Search code examples
rloopsdataframedummy-variablepanel-data

How to generate dummy variables based on multiple if criteria


I need to generate a few dummy variables in R and would like your input on this.

In the dataset, there are 10 observations per participant and each participant is allocated to one of the four treatments (1,2,3,4). The choice is to select either "1" or "2" in 10 tasks (taskno). Below are the observations.



+----+--------+---------+--------+
| id | taskno | treatno | choice |
+----+--------+---------+--------+
|  1 |      1 |       1 |      1 |
|  1 |      2 |       1 |      2 |
|  1 |      3 |       1 |      2 |
|  1 |      4 |       1 |      2 |
|  1 |      5 |       1 |      1 |
|  1 |      6 |       1 |      1 |
|  1 |      7 |       1 |      1 |
|  1 |      8 |       1 |      1 |
|  1 |      9 |       1 |      1 |
|  1 |     10 |       1 |      1 |
|  2 |      1 |       1 |      1 |
|  2 |      2 |       1 |      1 |
|  2 |      3 |       1 |      2 |
|  2 |      4 |       1 |      2 |
|  2 |      5 |       1 |      1 |
|  . |      . |       . |      . |
|  . |      . |       . |      . |
+----+--------+---------+--------+





Now, I would like to generate a dummy variable, let's call it dummy_1, such that once the participant selects the choice 2 and the treatno is 1, then the dummy_1 should be equal to 1 for all the remaining observations (taskno) for the same participant.

For instance, in the above example, participant 1 selected choice 2 in the second task. Now for rest of the observations (taskno: 3 to 10) for participant 1, the dummy_1 should be equal to 1 (irrespective of participant 1 choices in taskno 3 to 10). The same would apply to participant 2 and so on.

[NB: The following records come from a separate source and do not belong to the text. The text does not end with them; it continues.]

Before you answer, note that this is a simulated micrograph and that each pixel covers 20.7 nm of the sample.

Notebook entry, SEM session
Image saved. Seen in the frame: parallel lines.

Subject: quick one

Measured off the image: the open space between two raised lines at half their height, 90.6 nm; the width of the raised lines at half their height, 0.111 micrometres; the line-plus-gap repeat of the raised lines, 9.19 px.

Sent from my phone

The output for the "dummy_1" should be:




+----+--------+---------+--------+---------+
| id | taskno | treatno | choice | dummy_1 |
+----+--------+---------+--------+---------+
|  1 |      1 |       1 |      1 |       0 |
|  1 |      2 |       1 |      2 |       0 |
|  1 |      3 |       1 |      2 |       1 |
|  1 |      4 |       1 |      2 |       1 |
|  1 |      5 |       1 |      1 |       1 |
|  1 |      6 |       1 |      1 |       1 |
|  1 |      7 |       1 |      1 |       1 |
|  1 |      8 |       1 |      1 |       1 |
|  1 |      9 |       1 |      1 |       1 |
|  1 |     10 |       1 |      1 |       1 |
|  2 |      1 |       1 |      1 |       0 |
|  2 |      2 |       1 |      1 |       0 |
|  2 |      3 |       1 |      2 |       0 |
|  2 |      4 |       1 |      2 |       1 |
|  2 |      5 |       1 |      1 |       1 |
|  . |      . |       . |      . |       . |
|  . |      . |       . |      . |       . |
+----+--------+---------+--------+---------+





Any help in this regard would be appreciated. Thanks.


Solution

  • Using dplyr:

    library(dplyr)
    your_data %>% group_by(id) %>%
      arrange(taskno) %>%
      mutate(dummy_1 = lag(as.integer(cumsum(choice == 2 & treatno == 1) > 0), default = 0))